After trying this code I am getting an error on Step3.
I also ran this several times using ChatGPT4 to check the errors but nothing I tried resolved the error:
I simplified things for testing to only get the “title”
here is my revised script:
**import** cheerio **from** "cheerio";

// Get HTML from input object
**const** html = input.custom_request.$return_value;

// Load HTML into Cheerio
**const** $ = cheerio.load(html);

// Extract title
**const** title = $('title').text();

// Assign to exports
**this**.title = title;
here is the error:
ReferenceError
input is not defined
DETAILS

DETAILS

ReferenceError: input is not defined
    at file:///tmp/__pdg__/dist/code/39e80a526133c5e6317deb8d779f6bdfef7d9f187f72b5ef891c00342fc06ba3/index.mjs:4:14
    at ModuleJob.run (internal/modules/esm/module_job.js:183:25)
    at async Loader.import (internal/modules/esm/loader.js:178:24)
    at async Object.loadESM (internal/process/esm_loader.js:68:5)
    at async handleMainPromise (internal/modules/run_main.js:59:12)

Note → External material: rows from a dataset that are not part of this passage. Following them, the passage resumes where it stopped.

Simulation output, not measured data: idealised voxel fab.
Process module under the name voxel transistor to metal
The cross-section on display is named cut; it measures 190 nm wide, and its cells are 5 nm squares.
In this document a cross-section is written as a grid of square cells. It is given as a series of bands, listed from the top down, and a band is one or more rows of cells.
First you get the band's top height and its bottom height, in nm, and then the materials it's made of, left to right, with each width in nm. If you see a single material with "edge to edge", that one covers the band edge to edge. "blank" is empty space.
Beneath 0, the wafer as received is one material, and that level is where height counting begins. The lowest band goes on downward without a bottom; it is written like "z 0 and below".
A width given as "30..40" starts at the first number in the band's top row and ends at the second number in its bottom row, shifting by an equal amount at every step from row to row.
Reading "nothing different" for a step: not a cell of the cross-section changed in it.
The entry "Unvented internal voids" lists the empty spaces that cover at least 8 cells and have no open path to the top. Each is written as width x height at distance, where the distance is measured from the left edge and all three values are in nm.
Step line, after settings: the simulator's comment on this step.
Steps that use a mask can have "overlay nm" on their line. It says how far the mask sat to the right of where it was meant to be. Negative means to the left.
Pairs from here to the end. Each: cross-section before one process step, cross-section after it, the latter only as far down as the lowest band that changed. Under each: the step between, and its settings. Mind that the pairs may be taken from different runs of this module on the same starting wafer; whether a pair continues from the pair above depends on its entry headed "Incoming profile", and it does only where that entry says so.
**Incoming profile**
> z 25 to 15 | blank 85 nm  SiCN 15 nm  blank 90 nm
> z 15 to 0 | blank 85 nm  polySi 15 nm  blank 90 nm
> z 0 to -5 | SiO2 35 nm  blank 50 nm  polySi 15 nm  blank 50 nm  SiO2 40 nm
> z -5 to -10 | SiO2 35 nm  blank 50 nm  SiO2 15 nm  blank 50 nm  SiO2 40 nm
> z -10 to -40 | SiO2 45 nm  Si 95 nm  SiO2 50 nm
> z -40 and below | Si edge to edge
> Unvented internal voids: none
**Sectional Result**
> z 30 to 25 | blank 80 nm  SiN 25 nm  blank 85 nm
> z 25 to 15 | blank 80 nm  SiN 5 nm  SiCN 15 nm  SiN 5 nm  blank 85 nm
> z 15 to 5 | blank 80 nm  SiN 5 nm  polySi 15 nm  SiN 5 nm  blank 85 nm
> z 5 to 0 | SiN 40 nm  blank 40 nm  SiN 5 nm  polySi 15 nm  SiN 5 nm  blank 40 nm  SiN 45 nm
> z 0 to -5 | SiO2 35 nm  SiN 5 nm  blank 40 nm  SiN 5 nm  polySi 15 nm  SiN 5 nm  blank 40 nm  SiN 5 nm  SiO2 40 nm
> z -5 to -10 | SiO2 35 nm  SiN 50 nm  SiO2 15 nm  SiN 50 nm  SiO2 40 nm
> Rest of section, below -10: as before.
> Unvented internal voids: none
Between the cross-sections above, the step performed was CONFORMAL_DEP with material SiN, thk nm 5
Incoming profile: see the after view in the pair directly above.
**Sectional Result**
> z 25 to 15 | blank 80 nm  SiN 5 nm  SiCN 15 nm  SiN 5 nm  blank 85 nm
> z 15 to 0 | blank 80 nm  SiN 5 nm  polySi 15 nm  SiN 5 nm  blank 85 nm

For the code that was first suggested I received this error:
Code Error
'return' outside of function. (9:0)
DETAILS

SyntaxError: 'return' outside of function. (9:0)
    at _raise (/var/task/node_modules/@babel/parser/src/parser/error.js:147:45)
    at raiseWithData (/var/task/node_modules/@babel/parser/src/parser/error.js:142:17)
    at raise (/var/task/node_modules/@babel/parser/src/parser/error.js:91:17)
    at parseReturnStatement (/var/task/node_modules/@babel/parser/src/parser/statement.js:672:12)
    at parseStatementContent (/var/task/node_modules/@babel/parser/src/parser/statement.js:288:21)
    at parseStatement (/var/task/node_modules/@babel/parser/src/parser/statement.js:242:17)
    at parseStatement (/var/task/node_modules/@babel/parser/src/plugins/flow/index.js:1842:26)
    at parseBlockOrModuleBlockBody (/var/task/node_modules/@babel/parser/src/parser/statement.js:980:25)
    at parseBlockBody (/var/task/node_modules/@babel/parser/src/parser/statement.js:956:10)
    at parseProgram (/var/task/node_modules/@babel/parser/src/parser/statement.js:129:10)

fix the errors above and rewrite step 3 as a valid Pipedream component

I apologize for the confusion earlier. Here’s the corrected code for Step 3 as a valid Pipedream component: import cheerio from "cheerio"; export default defineComponent({ props: { html: { type: "string", label: "HTML content", }, }, async run({ $ }) { const $ = cheerio.load(this.html); const title = $("title").text(); const description = $('meta[name="description"]').attr("content"); const image_url = $('meta[property="og:image"]').attr("content"); return { title, description, image_url, }; }, }); Make sure to replace this.html with the actual HTML content from the previous step (Step 2) in your workflow. Then, you can use the output from this step in Step 4 to insert the data into your Postgres table.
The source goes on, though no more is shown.